Mike Brown (mike@hyperreal.com)
-------------------------------

Summary
=======
This document describes peculiarities in the way MS-DOS handles character
sets and provides instructions on how to activate different character sets
that are ISO-8859 compliant.  This is primarily of utility to people who
will be using Lynx on a remote UNIX or VMS system via an MS-DOS based
terminal program.


General Information
===================
Lynx comes with built-in translation tables to map the 8-bit character codes
or ISO-8859-x character entities coming in from an HTML document to their
equivalent codes, where possible, for various character sets, including some
that are not quite the same as ISO-8859-x.  The translations supported as of
the 09-02-96 Lynx2-6 code include:
        "ISO Latin 1         " (ISO-8859-1)
        "ISO Latin 2         " (ISO-8859-2)
        "Other ISO Latin     "
        "DEC Multinational   "
        "IBM PC character set" (CP 437, standard for US)
        "IBM PC codepage 850 " (ISO-8859-1, but see below!)
        "Macintosh (8 bit)   "
        "NeXT character set  "
        "KOI8-R character set"
        "Chinese             "
        "Japanese (EUC)      "
        "Japanese (SJIS)     "
        "Korean              "
        "Taipei (Big5)       "
        "7 bit approximations"

Under ideal conditions, when using Lynx through a system that displays one 
of these character sets, selecting the appropriate character set in the Lynx 
options will ensure proper display of all characters one might encounter in 
HTML documents.

Note that all points of the connection between the display at your end and 
Lynx at the remote end must be 8-bit clean.  If the high bit is being 
stripped at any point in between, the only character set you can use 
(effectively) in Lynx will be "7 bit approximations".  More on that later.

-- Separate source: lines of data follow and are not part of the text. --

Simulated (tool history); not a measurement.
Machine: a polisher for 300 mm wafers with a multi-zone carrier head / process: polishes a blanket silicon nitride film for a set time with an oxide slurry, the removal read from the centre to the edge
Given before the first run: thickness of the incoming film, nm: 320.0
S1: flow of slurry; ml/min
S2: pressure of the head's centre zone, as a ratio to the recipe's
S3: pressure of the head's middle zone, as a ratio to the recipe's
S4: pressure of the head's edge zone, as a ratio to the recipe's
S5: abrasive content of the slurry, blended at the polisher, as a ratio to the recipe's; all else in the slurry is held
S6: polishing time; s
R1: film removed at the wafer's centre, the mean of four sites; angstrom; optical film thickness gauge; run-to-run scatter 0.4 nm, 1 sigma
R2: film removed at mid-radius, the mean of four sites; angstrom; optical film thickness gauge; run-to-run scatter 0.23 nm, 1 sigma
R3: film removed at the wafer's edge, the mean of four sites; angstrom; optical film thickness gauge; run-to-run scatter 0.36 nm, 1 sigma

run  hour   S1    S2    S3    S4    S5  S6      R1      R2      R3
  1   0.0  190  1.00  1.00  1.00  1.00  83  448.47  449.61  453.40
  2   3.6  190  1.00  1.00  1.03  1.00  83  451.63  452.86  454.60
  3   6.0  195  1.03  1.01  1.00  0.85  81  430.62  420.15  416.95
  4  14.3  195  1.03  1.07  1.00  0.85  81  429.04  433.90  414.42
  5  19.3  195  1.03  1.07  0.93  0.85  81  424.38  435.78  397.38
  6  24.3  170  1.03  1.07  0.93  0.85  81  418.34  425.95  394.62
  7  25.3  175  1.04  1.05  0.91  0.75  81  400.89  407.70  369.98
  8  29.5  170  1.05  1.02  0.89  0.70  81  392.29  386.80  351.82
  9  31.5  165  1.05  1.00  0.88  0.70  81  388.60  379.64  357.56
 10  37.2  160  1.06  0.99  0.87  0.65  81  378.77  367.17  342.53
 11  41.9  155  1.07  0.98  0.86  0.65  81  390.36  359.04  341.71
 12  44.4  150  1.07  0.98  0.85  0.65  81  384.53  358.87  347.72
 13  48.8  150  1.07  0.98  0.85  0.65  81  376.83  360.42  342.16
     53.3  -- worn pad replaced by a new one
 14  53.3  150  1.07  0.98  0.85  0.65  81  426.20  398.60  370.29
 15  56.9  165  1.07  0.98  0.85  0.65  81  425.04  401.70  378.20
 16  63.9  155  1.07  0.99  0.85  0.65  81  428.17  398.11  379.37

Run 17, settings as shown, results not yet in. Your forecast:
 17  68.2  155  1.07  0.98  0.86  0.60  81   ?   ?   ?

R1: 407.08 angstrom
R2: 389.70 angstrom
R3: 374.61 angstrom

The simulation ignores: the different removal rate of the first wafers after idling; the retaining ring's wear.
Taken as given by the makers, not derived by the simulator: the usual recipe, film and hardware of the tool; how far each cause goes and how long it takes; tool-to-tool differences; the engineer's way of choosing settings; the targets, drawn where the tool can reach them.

MS-DOS character set weirdness
==============================
MS-DOS uses a bass-ackwards character set in which half the normal 
characters have been replaced by pseudo-graphic line and box-drawing 
characters, and in which almost all of the international characters are 
mapped to nonstandard numbers.  It also contains Greek letters.

Further confusing matters, there is more than one MS-DOS character set. 
The character sets are referred to as "codepages," each of which has a
unique number.  IBM PCs and compatibles come with one hardware-based
default codepage and a keyboard to match.  In the US market the hardware
codepage is 437.  PCs destined for other regions of the world often have a
different default codepage which contains characters for other languages
and keyboards.  Under MS-DOS, one can load different codepages into memory
and use one of them instead of the hardware default.

If you are using Lynx through an MS-DOS based terminal program or telnet 
client, you should use the "IBM PC character set" in Lynx.  I believe this 
was written with codepage 437 in mind.  [ what about console displays for a 
PC-based UNIX?  what about DOSLynx?  I don't know! ]  Also, the Windows
font "Terminal" is nearly the same as codepage 437.

Check your display by accessing Martin Ramsch's ISO-8859-1 table
(iso8859-1.html in the Lynx distribution's test subdirectory).

Ramsch's table describes each entity and shows examples of each.  It should 
be immediately obvious that you are either seeing what you are supposed to, 
or you're not.  If you see box and line-drawing characters and mismatched 
letters and so on, you are likely displaying 7 bit data, not 8.  Ensure that 
all points of your connection are 8-bit clean:

	On any remote UNIX systems you must pass through, do 
		'stty cs8 -istrip' or 'stty pass8'.  'stty -a' should list
		your settings.
	On any remote VMS systems, do 'set terminal /eightbit'.
	Make sure your terminal program or telnet client is not filtering
		8-bit data.  Note: Procomm for DOS has a confusing "Use 7 bit
		or 8 bit ANSI" setting -- this has to do with ANSI sequences.
		If set to 8 bit, some 8-bit character sequences, including
		those passed by Lynx as well as those which are for your
		terminal type (vt100, etc.) will be processed by Procomm as
		ANSI screen control codes and will most likely result in a
		garbled display.  Set it to 7 bit.
	If going through a dialup terminal server, you may have to set the 
		terminal server itself to pass 8 bit data.  How to do this
		varies with the make of the server, and in some cases only a
		system admin in charge of the box will have the authorization
		to do that.
	SLIP or PPP connections should already be 8-bit clean.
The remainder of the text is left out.